‘Apsáalooke Women and Warriors’ exhibit celebrates Native American history, power of women


Alyssa Carnevali | Staff Photographer

An art piece at the “Apsáalooke Women and Warriors” exhibit at the Carnegie Museum of Natural History.

By Tanya Babbar, Staff Writer

When museum-goers visit the “Apsáalooke Women and Warriors” exhibit at the Carnegie Museum of Natural History, they experience a narrated exhibition that explains the history of the tribe. Apsáalooke, or “Crow people” in English, women overlook warrior shields that trace the origins of the tribe to modern day.

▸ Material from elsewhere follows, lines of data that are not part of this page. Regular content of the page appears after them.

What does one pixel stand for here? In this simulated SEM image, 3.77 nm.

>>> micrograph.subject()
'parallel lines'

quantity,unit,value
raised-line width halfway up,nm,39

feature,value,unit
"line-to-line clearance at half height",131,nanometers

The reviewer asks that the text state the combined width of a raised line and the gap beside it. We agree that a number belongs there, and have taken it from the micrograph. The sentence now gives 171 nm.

Nina Sanders, a member of the Apsáalooke, is both the curator of the exhibit and the exhibit’s narrator who describes the history of the Apsáalooke in their native language through a recording.

“Apsáalooke Women and Warriors” runs in the Carnegie Museum from Feb. 4 to May 29. It portrays the women as protectors of their tribe and culture. The materials in the exhibit highlight the cultural richness, tenacity and the strength of the Apsaalooke people, especially their women.

Sanders, the curator and a descendant of one of the makers of the shields, said in a press release that the tribe believed that the shields contained spiritual power that helped maintain strength, both on the battlefield and in daily life. 

“The shields inspire us, they remind us that people have the ability to defy the laws of physics and change the course of nature and history,” Sanders said. “The shields represent superhuman potential and divine intervention.” 

A combination of descriptive plaques, music and a recording of Sanders’ voice guides visitors through the exhibit in a chronological manner. Viewers experience the artwork as an ongoing story of the Apsáalooke people.

The exhibit describes their historical traditions and spiritual beliefs, such as “coup,” or acts of bravery in war against enemies and egalitarian views on the three genders — bía, meaning woman, bachee, meaning man, and batee, or two-spirited. It also depicts the celebration of surviving struggles of colonialism, known as “Baaihkammáache.”

For 32-year-old Lancaster resident Allison Mann, this cultural coexistence of pain and perseverance struck her the most during her visit to “Apsáalooke Women and Warriors.”

“I think seeing an exhibit like this helps not erase everything. It’s not so much like a page in the book, more like these are people who lived who have family members, who still do, who carry on the negative history as well as the positive,” Mann said. 

With a wide range of historical and modern indigenous art from the Apsáalooke people, including sculpture, painting, beadwork, clothing, shields, photography and multimedia, Sanders seeks to tell the story of her people’s bravery, innovation and spiritual beliefs and the vital role women have played in achieving those feats. 

Gretchen Baker, the director of Carnegie Museum of Natural History, said she values Sanders’ narration of the tribe’s story.

“Curator Nina Sanders and numerous collaborators have woven together rich historical accounts with contemporary stories through stunning objects and visuals,” Baker said. “This is a profound exhibition that highlights and invites connection to often hidden narratives — those of women and Indigenous Native American cultures.”

Abby Heines, a 27-year-old former Carnegie Museum employee, urges people, specifically those who are not Native American, to check out the exhibit.

“Since I’m kind of a museum buff, we’ve been all over the world, it’s really cool to see something like this that’s very modern but ties into all this history,” Heines said.

The combination of historical lessons written in the plaques, artifacts, artist statements and, of course, the very voice of Sanders herself, narrating her people’s history, provides the people of Pittsburgh with an opportunity to learn about the Apsáalooke and Native American art.

“I feel like there’s a lot of shame as white people to learn about this stuff, but it’s not in an attacking way — it’s in a celebration way,” Heines said. “You don’t have to feel guilty. It’s not ancient history. We should be lifting up other voices and this is important to lift it up, not be shameful.”